People have been arguing about the meaning of serverless since the term came into vogue nearly a decade ago, and it seems to be quite active recently as well. Today, “serverless” as a term is close to meaningless. I won’t name names here, but we’ve all seen services get called “serverless” when they don’t scale to zero, when they are charged by hourly rates, when they still have maintenance windows. As a hardline proponent of serverless, I’d like to say: It’s fine. Don’t get worked up about it.
Every term that refers to something useful will become meaningless. Precisely because the original thing is useful, the term becomes valuable for marketing. This means that stretching the term to include things not quite under the original definition allows them to benefit from the perceived value of the original thing. And that establishes a precedent, allowing things even a little further away to get the label, and the scope creeps ever outward.

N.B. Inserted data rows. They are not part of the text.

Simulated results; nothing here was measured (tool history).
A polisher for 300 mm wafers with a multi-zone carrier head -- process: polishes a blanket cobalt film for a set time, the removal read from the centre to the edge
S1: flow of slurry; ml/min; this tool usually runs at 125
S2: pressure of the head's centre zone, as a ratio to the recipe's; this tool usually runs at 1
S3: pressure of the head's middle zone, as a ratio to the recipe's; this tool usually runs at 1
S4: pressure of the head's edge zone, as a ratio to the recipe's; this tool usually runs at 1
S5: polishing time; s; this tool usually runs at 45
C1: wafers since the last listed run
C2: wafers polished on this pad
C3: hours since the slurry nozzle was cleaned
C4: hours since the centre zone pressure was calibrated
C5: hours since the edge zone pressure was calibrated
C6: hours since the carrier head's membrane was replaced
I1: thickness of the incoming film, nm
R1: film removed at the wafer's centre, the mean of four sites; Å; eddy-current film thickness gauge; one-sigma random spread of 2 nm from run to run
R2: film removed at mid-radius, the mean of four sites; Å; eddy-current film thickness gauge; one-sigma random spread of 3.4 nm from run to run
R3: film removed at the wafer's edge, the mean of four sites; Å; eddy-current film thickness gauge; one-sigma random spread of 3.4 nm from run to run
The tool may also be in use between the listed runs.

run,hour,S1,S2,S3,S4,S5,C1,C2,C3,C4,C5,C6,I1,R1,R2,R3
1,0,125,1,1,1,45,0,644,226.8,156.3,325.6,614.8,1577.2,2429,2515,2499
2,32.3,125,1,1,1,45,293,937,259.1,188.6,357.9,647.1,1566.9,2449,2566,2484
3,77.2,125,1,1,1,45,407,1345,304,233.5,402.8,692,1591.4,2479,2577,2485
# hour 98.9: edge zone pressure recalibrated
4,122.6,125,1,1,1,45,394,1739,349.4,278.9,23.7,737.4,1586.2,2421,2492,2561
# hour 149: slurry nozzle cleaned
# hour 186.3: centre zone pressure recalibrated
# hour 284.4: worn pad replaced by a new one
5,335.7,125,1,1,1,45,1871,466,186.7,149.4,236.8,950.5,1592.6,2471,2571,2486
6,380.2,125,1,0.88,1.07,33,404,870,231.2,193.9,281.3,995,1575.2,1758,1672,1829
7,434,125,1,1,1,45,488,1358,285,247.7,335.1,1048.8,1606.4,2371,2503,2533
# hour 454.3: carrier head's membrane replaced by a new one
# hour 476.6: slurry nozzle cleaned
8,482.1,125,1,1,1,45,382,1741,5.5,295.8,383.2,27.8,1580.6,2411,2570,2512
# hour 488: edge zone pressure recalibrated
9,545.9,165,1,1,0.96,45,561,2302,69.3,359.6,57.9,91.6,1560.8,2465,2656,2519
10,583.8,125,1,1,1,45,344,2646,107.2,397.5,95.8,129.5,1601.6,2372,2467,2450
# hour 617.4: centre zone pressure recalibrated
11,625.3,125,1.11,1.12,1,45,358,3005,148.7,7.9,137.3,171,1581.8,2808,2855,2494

This has happened with terms like “cloud”, “DevOps”, “agile”…all of them referred to at least a reasonably well-scoped concept originally, and now are regularly applied to products and practices unrecognizable under the original definitions. You can stand like King Canute trying to stop the tide*, demanding people use a narrow definition, but you’re never going to succeed — and that’s okay!
So what’s important to focus on is the functional characteristics, what you’re trying to accomplish and how those characteristics aid in accomplishing the goals. I’ve been saying this for a long time. When it comes to actual technologies, I said serverless is a spectrum. I said that it’s not even about the technologies, it’s about the mindset. The serverless mindset is still the most important thing: it’s about how you choose technologies when solving a business problem under your particular constraints, not about the specific technologies you choose. The technologies serverless purists call “serverless” are the technologies you end up choosing when you have the fewest constraints.
While we can’t stop the march towards meaninglessness for “serverless”, we can insist on the value of serverless concepts. When AWS calls something “serverless” that doesn’t scale to zero, we can continue to push them for that feature, and make sure people understand the tradeoff of using particular services.
Another way to retain meaning is to fully lean on the spectral nature. Instead of arguing about the line for where “serverless” ends, insist on talking comparatively. What services are more serverless than others? This not only reduces the problems of supposedly mislabeled services, but also provides people with a guide for what to choose when their constraints prevent them from using things at the far end of the spectrum.
In general, labels often aren’t the important thing. First, almost nothing in our industry (not to mention life in general) fits under strict binary labeling. There are few bright-line boundaries. Everything is a continuum. Embracing that means understanding terms based on their usefulness to the discussion you’re having, understanding that the utility of terms changes over time and that while you can shape those changes you can’t fully control them. “Serverless” may be close to meaningless, but the underlying concepts are more important than ever.
* Not coincidentally, the original story, which was about humility, has been generally coopted to be a metaphor for futility, because there’s lots of situations where it’s useful to employ such a metaphor.